The deepest cuts of my writing often emerge in the latest hours of the night. When they do, the inspiration slowly fades as dawn approaches. If this phase of inspired prose is left to wane without expression, it’s lost forever. So, to force rest when there is none seemingly to be had is pointless, especially when images which defy explanation keep flashing before my eyes.
There are many towers that stand tall in my mind’s eye. I don’t know what occupies them other than that they contain great secrets. I’m reminded of first person shooter games that often involve ascending the floors of massive castles or descending deeper into great dungeons or winding labyrinths.

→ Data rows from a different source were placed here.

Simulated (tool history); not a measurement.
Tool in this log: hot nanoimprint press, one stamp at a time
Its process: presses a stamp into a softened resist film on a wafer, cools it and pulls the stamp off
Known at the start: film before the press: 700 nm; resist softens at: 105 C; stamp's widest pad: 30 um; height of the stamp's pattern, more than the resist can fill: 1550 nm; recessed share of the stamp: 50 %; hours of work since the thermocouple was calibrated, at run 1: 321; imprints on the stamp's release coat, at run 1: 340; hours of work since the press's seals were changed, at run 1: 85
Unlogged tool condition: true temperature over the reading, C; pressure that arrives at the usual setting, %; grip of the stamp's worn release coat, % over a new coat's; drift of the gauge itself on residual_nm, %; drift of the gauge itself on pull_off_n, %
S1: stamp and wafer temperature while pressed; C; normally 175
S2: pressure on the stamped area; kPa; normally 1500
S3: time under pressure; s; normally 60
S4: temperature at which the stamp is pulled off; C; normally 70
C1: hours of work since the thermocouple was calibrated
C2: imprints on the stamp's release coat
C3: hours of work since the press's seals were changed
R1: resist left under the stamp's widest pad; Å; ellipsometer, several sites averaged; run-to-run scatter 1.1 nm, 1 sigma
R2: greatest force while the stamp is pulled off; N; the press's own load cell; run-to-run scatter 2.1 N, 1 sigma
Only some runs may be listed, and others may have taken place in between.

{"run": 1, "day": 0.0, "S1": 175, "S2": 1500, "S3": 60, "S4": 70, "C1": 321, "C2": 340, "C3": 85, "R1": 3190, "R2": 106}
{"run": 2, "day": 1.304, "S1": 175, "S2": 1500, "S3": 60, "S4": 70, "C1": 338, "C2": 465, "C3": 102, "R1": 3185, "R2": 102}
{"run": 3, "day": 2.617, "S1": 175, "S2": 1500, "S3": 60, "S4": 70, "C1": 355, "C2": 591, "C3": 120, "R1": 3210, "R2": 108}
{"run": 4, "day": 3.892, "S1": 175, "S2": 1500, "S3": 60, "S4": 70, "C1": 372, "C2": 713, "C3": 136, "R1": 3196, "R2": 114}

The floors of these imaginary are more numerous than in any game I’ve ever played, with dozens upon dozens of concurrent stories to explore, each with new obstacles and foes at every turn. I feel these towers are where I lock away my most difficult memories and thoughts produced by tortured times. Over the course of decades, they have taken on lives of their own; sometimes I can’t help but let the towers’ denizens keep me up at night.
In my mind’s eye, my self image is often distorted and changes when I shift about trying to see the subtle changes from different angles. At times, things seem much more compressed. But, at other times, they’re stretched out as if dimensions seem to be at odds with one another just to keep my senses off balance or somehow mock me. There is never a true sense of calm or contentment that feels like it’s going to stay beyond a fleeting moment in which I feel truly the self which I crave to be.
It seems I always settle for much less than my wishes, but wishing rarely makes a dream come true without the effort to back it up. Even then, it’s often wishful thinking that leads to constant states of disappointment. Perhaps I’m simply wishing for the wrong things to be right.
It also helps that I’m rarely more than a stone’s throw away from a place to call home. That’s something I’ve rarely had for much of my adult life, at least the part where it was clear that home seemed to be a mirage more often than not. It helps to hear the river run and to know there are many little breaths who depend on the life blood it brings. To know I’ve brought a few more thirsty tongues for distant waters to quench is both wonderful and disheartening as too many more remain dry and wanting.